When American warships deploy into harm’s way, media coverage of dockside farewells can be riveting and wrenching. Whenever I watch an aircraft carrier depart from North Island, I’m sent back in time to over 50 years ago, when on Dec. 28, 1967, three days after Christmas, we saw Dad off on his way to the Tonkin Gulf, leaving from NASNI aboard the aging, World War II vintage, Essex-class aircraft carrier USS Ticonderoga (CVA-14), carrying Dad on the first of his two combat deployments to Vietnam.

After we’d said our goodbyes, Dad turned away, clambered up the gangplank, and boarded the boat. We stayed to watch the ship pull away from the quay wall as she steamed off into the unknown: to war. We were watching freedom in motion. I was only 10, but 1967 seems like yesterday.

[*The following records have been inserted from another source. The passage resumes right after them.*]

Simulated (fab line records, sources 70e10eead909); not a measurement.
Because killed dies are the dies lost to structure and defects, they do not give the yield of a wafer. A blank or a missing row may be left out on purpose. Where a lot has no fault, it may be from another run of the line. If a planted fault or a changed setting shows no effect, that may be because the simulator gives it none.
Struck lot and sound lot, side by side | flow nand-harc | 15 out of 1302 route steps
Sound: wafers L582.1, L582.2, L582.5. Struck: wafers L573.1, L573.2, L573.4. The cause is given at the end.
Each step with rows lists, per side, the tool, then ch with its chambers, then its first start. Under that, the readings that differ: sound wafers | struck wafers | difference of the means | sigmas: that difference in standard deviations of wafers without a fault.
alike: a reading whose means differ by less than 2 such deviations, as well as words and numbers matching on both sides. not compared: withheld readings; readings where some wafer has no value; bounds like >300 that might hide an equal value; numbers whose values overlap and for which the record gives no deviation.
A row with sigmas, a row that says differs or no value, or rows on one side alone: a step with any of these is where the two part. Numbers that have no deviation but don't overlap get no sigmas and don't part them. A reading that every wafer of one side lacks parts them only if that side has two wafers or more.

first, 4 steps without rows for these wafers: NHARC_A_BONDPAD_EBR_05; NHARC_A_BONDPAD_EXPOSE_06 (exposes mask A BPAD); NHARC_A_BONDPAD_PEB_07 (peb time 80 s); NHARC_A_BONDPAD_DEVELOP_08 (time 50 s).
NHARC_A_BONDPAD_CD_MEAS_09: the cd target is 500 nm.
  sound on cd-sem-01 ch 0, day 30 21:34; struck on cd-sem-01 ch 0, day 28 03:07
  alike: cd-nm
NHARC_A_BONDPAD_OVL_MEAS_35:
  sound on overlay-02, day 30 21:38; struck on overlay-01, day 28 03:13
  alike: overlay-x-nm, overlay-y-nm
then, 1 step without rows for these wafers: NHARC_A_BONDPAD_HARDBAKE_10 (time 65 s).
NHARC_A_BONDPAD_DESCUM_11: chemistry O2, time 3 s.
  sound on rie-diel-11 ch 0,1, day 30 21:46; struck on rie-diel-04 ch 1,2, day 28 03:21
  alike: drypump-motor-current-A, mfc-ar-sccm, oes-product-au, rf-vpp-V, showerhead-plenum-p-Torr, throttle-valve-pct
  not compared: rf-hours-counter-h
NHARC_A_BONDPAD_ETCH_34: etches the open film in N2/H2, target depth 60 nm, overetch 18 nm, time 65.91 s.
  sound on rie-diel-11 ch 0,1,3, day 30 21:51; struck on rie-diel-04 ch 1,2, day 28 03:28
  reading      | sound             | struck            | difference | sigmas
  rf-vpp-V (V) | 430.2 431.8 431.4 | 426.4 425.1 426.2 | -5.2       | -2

The “Tico” was of a smaller vintage than today’s behemoth, nuclear-powered flat-tops, but the timeless, big emotions of family separation stay the same, whatever the era.

As a Nado Navy brat, er, Navy Junior, I busied myself between schoolwork and the pursuit of my first true love, baseball. Coronado Little League provided a most welcome diversion from the oft-distressing headlines of 1968, and I’d be remiss if I didn’t thank my parents, coaches, and community for supporting such a pastime. Coronado was a great place to grow up, and remains so today, despite certain current events. But I digress.

During Vietnam, I came to know friends, schoolmates, or teammates whose dads didn’t return. Duty and God called them Home, just not here. My dad deployed twice and returned twice. We remain forever in his debt for his over 20 years of faithful service to our country as a Naval aviator.

Fast-forward 50 years to the modern age, when television coverage of a warship weighing anchor for a long deployment invariably includes footage that speaks volumes, as the news camera catches sight of a young Navy wife holding a baby in her arms, with the baby gripping a miniature American flag, mother and child each bidding farewell to their hero.

Oh, dear. The more things change, the more they stay the same: young mother holding a little baby, little baby holding a little flag, two strong souls letting go of Daddy.

You can sense the mother’s sadness and uncertainty, but you also sense her pride, both for her beloved and for her country. You can see it in her eyes. Sure, there may be tears, but there’ll be no whining. You see, as ever in America, sadness and fear are no match for love and faith.